Statements by ex-Westpac CEO Gail Kelly at a CARE fundraising event in Melbourne have caused a minor firestorm here in Vanuatu. On July 28th, Ms Kelly provided a litany of examples of sexual abuse, violence and subjugation of women in Vanuatu, which she characterised as “staggering,” according to the Guardian Australia.
The response in Vanuatu was outrage.
Men and (to a much lesser degree) women alike castigated Ms Kelly, claiming that she was uninformed, that she had no insight into traditional values and was grossly misrepresenting the situation.
It is true that when such issues are put under the microscope, they look appalling, especially when crime, prejudice and systematic bias are piled up side by side with one another.
That’s because they are appalling.
One of the first and most common reactions was to reject Gail Kelly’s comments because she’s not a Ni Vanuatu. How could she possibly be expected to know a thing about this country, people asked.
Well, rather than presume to tread such murky ground myself, I called up Merelyn Tahi, Director of the Vanuatu Women’s Centre. She hadn’t seen the article yet, and she doesn’t frequent Facebook, but when I began to read the Guardian piece to her, she interrupted me and said, “Have you seen our research? That’s where she got this from, I guess.”
In 2011, the Vanuatu Women’s Centre published the Vanuatu National Survey of Women’s Lives and Family Relationships. The 248-page report was the result of a survey that reached over 3,600 households, including 3,141 questionnaires filled out by both men and women and 2337 by individual women.
The report “reveals an intense web of intimidation, threats, humiliation, controlling behaviour and acts of physical and sexual violence imposed on the women who suffer from violence by their husbands and partners.”
Strong language? Yes, it is. And it’s appropriate to the situation. Here’s a longer excerpt:
“Among women who have ever been married, lived with a man, or had an intimate sexual relationship with a partner, 3 in 5 (60%) experienced physical and/or sexual violence in their lifetime; more than 2 in 3 (68%) experienced emotional violence; more than 1 in 4 (28%) was subjected to several forms of control by their husband or partner, more than 2 in 3 (69%) experienced at least one form of coercive control, and most of these were living with physical and sexual violence.”
It may be the case that Gail Kelly is an opportunistic disaster tourist of the worst sort, carpet-bagging on the backs of Ni Vanuatu. It may be that she will never understand the richness and rootedness of Melanesian life.
But it is a certainty that she is right about the prevalence of gender based violence and abuse in Vanuatu.
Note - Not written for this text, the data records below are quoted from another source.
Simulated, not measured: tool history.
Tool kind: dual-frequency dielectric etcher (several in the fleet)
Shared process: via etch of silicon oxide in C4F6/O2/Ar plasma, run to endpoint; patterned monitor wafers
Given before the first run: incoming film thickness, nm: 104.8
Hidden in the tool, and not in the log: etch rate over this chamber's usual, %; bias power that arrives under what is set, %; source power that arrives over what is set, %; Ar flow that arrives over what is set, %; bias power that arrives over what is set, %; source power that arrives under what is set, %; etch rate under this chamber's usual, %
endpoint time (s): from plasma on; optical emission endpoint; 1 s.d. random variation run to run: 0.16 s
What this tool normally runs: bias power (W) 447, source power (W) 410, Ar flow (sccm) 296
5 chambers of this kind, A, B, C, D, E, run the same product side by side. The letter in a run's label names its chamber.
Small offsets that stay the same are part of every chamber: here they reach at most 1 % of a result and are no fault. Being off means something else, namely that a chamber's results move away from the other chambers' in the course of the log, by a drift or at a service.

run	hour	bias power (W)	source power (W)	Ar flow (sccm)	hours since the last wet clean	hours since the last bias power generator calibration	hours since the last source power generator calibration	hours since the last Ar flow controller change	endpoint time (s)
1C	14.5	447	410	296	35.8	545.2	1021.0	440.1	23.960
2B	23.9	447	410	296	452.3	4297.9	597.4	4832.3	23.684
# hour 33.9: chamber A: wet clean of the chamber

I know this for a fact. Others may close there eyes to what Ms Tahi calls this social ‘sickness’, but I cannot.
A single example: In one family of four sisters, 3 have been raped, one of them by a uncle in her own home; all of them have been beaten, one of them so badly she spent months recovering; one has also been bound, tortured and gang-raped by close relations.
All of them are too scared of their own spouses or families to report the crimes to the police.
These women are hardly the only ones. Some time ago, a colleague confided to me that if I asked every single female staffer in our workplace if she had been beaten, the answer would be a unanimous yes.
I was saddened but not surprised to see how Ms Kelly was reviled, sworn at, belittled and threatened for speaking up. If she didn’t know anything about life as a Ni Vanuatu woman before, she sure does now.